The French auteur’s retrospective will showcase five films
A present-day Malayali viewing French auteur Jean Renoir’s classic The Rules of the Game is sure to let out gasps of familiarity at some of its legendary sequences.
The 1939 film tells the story of a group of people from the French upper class on a hunting retreat with their servants in tow. The confusing mix of the romantic entanglements within the group that leads up to comical and farcical scenes of arguments and fights is sure to remind us of the Malayalam cinema of the 1980s vintage.
Though the comparison might sound far-fetched and even blasphemous to some, parallels can indeed be drawn from the Renoir film to Priyadarshan’s films of that decade, which almost always ended with such mix-ups. Another clinching factor is that these films made fun of not just the upper class. The lower class was also shown as susceptible to deviations.

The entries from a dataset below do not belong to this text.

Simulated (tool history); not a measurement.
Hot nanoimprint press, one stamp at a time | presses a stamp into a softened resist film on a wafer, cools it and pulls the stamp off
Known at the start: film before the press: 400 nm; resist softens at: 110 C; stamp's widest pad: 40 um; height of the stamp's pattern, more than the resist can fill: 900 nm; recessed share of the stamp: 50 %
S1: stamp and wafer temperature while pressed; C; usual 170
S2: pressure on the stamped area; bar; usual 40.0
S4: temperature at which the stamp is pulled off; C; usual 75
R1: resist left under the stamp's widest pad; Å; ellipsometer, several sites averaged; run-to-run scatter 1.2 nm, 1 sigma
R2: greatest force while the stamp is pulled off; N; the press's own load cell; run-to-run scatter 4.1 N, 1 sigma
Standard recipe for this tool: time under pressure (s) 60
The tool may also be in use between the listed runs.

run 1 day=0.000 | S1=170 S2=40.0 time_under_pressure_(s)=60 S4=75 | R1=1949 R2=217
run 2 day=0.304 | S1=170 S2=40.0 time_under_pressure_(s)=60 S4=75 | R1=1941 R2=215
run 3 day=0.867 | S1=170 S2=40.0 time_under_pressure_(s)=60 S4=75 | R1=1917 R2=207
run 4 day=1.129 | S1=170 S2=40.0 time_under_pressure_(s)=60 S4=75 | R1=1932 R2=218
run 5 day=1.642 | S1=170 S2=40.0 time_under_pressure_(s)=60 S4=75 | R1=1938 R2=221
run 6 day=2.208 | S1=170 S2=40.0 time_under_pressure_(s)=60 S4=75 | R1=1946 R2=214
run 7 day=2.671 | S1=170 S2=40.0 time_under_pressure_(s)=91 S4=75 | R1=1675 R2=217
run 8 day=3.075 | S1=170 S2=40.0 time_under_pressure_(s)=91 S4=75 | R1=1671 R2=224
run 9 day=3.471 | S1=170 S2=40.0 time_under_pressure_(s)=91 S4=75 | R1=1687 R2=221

But where all others stopped at just satire, Renoir goes on to rip apart his subject with a searing critique. In his other classic The Grand Illusion set during the First World War, he gives a lesson in pacifism to modern-day war filmmakers who have a tendency to slip to jingoism or to hero worship. In this film, a German Captain is shown sharing jokes and drinks with French prisoners of war and it also ends with a powerful scene on the meaninglessness of national boundaries.
These two films have come to define Renoir over the years and are repeatedly shown worldwide. But in this year’s International Film Festival of Kerala (IFFK) to be held in the capital city from December 6 to 13, which has a retrospective of Renoir’s films, the focus is on the comparatively smaller films in his oeuvre.
First in the list of five films is the delightful Boudu Saved from Drowning which tells the story of a tramp who is saved from drowning by an upper class man and given shelter at his home. The way Boudu’s anarchic behaviour wreaks havoc in his saviour’s family forms the plot. The film is, in a way, a follow-up to his earlier work La Chienne .
Second in the list is Toni , hailed as one of the inspirations for the neorealist films of the late 1940s, and one of the first films to be free from ‘sets.’ Also to be screened is La Bete Humaine ( The Human Beast ), a story of crime and passion set on a train. This film, based on Emile Zola’s book, is one of the several literary adaptations that that he has done. Among the notable ones are the ones based on Flaubert’s Madam Bovary and Zola’s Nana .
Another of his literary adaptations to be screened is Le Testament du Docteur Cordelier ( The Doctor’s Horrible Experiment ), Renoir’s version of Dr. Jekyll and Mr. Hyde. But even R.L. Stevenson will have some trouble recognising his story on screen, for Renoir has reinterpreted it in his own way, even changing the setting to Paris in the 1950s. Rounding up the list of films to be screened is French Cancan , a boisterous music and dance extravaganza from his later years.
Maybe because he is the son of the French impressionist painter Pierre-Auguste Renoir, he is known to be careful of his frames. He was one of the pioneers of the deep focus through The Rules of the Game where at any given time one can catch several different strands of the storyline progressing behind the main action.
The sheer variety of the subjects he dealt with is mindboggling. But the Renoir stamp is etched boldly on all of them. A peek at Renoir’s career that straddles the silent era through the neorealist period to the age of the technicolor is in itself a lesson in film history.